February 15, 2017

New Study: High-Performance Work Practices Can Have Negative Outcomes If Not Linked to Broad Incentive Pay

Executive Director

A new study in the UK shows that high-performance work practices can positively affect employee commitment, engagement, turnover intention, and job satisfaction, but only if multiple practices are used together, including broad-based incentive pay. Where only some practices are included, the results can be greater job stress and lower commitment.

The study, "Integrated and Isolated Impact of High Performance Work Practices on Employee Health and Well-Being: A Comparative Study," looks at a wide range of management practices, including team-based work, performance-related pay, selective hiring, grievance systems, job autonomy, staff training, flexible working, participative decision-making, information sharing, and supportive management. For performance-related pay to be included in the high-performance definition, it had to be paid to 40% or more of the staff. The study looked at both a large survey of National Health Service Employees and the 2004 Workplace Employment Relations Survey (WERS), a massive 2004 study of companies and employees covering 2,295 workplaces. Only the latter study looked at performance pay.

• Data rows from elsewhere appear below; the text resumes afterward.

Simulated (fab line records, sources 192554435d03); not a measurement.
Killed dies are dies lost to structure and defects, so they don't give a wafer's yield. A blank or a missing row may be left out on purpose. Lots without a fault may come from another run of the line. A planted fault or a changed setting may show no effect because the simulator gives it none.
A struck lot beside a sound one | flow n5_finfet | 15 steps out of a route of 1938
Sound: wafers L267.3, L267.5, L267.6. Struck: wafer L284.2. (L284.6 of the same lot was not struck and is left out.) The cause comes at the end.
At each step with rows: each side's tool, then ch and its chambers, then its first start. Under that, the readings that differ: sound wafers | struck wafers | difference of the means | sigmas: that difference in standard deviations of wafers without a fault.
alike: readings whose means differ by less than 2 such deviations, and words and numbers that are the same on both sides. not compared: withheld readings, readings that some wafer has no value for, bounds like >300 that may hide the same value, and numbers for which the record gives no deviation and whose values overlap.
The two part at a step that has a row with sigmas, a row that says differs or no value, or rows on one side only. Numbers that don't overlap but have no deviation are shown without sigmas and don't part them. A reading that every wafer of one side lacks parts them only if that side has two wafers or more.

The top cluster of companies in the WERS study had high scores on broad incentives, team working, job autonomy, flexible work, and participative management. These companies saw very positive outcomes in terms of employee health and well-being. The results were mixed to negative in the next two clusters. While employee ownership was not part of this study, it confirms what other research has shown, namely that asking employees to get more involved in helping companies perform well, but not giving them a stake in the outcome, can appear manipulative to them.